Azure Data Factory is a collection of interconnected systems that combine to provide an end-to-end data analytics platform. In this unit, you'll learn about the following Azure Data Factory functions:

  • Connect and collect
  • Transform and enrich
  • Continuous integration and delivery (CI/CD) and publish
  • Monitoring

You'll also learn about the key components of Azure Data Factory. These are:

  • Pipelines
  • Activities
  • Datasets
  • Linked services
  • Data flows
  • Integration runtimes

Azure Data Factory functions

Azure Data Factory consists of several functions that combine to provide your data engineers with a complete data-analytics platform.

Connect and collect

The first part of the process is to collect the required data from the appropriate data sources. These can be located in different locations, including on-premises sources and in the cloud. The data might be:

  • Structured
  • Unstructured
  • Semi-structured

In addition, this disparate data might arrive at different speeds and intervals. With Azure Data Factory, you can use the copy activity to move data from various sources to a single centralized data store in the cloud. After you've copied the data, you use other systems to transform and analyze it.

The copy activity performs the following high-level steps:

  1. Read data from source data store.

  2. Perform the following tasks on the data:

    • Serialization/deserialization
    • Compression/decompression
    • Column mapping

    Note

    There might be additional tasks.

  3. Write data to the destination data store (known as the sink).

This process is summarized in the following graphic:

Graphic that depicts the preceding process.

Transform and enrich

After you've successfully copied the data to a central cloud-based location, you can process and transform the data as needed. You'll use Azure Data Factory mapping data flows to achieve this. Data flows enable you to create data transformation graphs that run on Spark. However, you don't need to understand Spark clusters or Spark programming.

Tip

Although not necessary, you might prefer to code your transformations manually. If so, Azure Data Factory supports external activities for running your transformations.

CI/CD and publish

Support for CI/CD enables you to develop and deliver your ETL processes incrementally before you publish. Azure Data Factory provides for CI/CD of your data pipelines by using:

  • Azure DevOps
  • GitHub

Note

Continuous integration means automatically testing each change made to your codebase as soon as possible. Continuous delivery follows this testing and pushes changes to a staging or production system.
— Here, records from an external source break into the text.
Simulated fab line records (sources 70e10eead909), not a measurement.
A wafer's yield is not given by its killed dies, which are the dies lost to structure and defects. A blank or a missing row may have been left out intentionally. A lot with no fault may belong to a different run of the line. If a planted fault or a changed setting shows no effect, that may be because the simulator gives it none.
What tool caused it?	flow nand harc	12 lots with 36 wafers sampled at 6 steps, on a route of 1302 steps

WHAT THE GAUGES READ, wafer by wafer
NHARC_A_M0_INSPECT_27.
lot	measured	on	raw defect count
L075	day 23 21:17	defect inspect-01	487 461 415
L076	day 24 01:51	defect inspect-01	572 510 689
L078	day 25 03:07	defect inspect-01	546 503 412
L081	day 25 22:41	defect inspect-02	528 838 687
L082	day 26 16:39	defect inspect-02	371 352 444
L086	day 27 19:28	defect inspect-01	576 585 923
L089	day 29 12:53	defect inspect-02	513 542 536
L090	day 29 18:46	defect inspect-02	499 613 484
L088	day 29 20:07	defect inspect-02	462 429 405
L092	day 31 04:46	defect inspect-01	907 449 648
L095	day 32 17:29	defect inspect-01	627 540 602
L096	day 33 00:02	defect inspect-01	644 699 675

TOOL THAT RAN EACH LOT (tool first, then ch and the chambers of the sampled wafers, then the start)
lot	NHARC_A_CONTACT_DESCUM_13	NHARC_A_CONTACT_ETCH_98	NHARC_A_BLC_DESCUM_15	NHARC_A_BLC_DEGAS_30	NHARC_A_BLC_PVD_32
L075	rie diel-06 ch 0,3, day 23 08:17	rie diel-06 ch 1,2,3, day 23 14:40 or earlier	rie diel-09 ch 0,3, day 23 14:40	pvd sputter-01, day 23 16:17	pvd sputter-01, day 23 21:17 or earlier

After Azure Data Factory has refined the raw data, you can load the data into whichever analytics engine your business users can access from their business intelligence tools, including:

  • Azure Synapse Analytics
  • Azure SQL Database
  • Azure Cosmos DB

Monitor

After you've successfully built and deployed your data-integration pipeline, it's important that you can monitor your scheduled activities and pipelines. This allows you to track success and failure rates. Azure Data Factory provides support for pipeline monitoring by using one of the following:

  • Azure Monitor
  • API
  • PowerShell
  • Azure Monitor logs
  • Health panels in the Azure portal

Azure Data Factory components

Azure Data Factory is composed of the components described in the following table:

Component Description
Pipelines A logical grouping of activities that perform a specific unit of work. These activities together perform a task. The advantage of using a pipeline is that you can more easily manage the activities as a set instead of as individual items.
Activities A single processing step in a pipeline. Azure Data Factory supports three types of activity: data movement, data transformation, and control activities.
Datasets Represent data structures within your data stores. These point to (or reference) the data that you want to use in your activities as either inputs or outputs.
Linked services Define the required connection information needed for Azure Data Factory to connect to external resources, such as a data source. Azure Data Factory uses these for two purposes: to represent a data store or a compute resource.
Data flows Enable your data engineers to develop data transformation logic without needing to write code. Data flows are run as activities within Azure Data Factory pipelines that use scaled-out Apache Spark clusters.
Integration runtimes Azure Data Factory uses the compute infrastructure to provide the following data integration capabilities across different network environments: data flow, data movement, activity dispatch, and SSIS package execution. In Azure Data Factory, an integration runtime provides the bridge between the activity and linked services.

As indicated in the following graphic, these components work together to provide a complete end-to-end platform for data engineers. By using Data Factory, you can:

  • Set triggers on-demand and schedule data processing based on your needs.
  • Associate a pipeline with a trigger, or manually start it as and when needed.
  • Connect to linked services (such as on-premises apps and data) or Azure services via integration runtimes.
  • Monitor all of your pipeline runs natively in the Azure Data Factory user experience or by using Azure Monitor.

Graphic that depicts the interaction of the components described in the preceding table.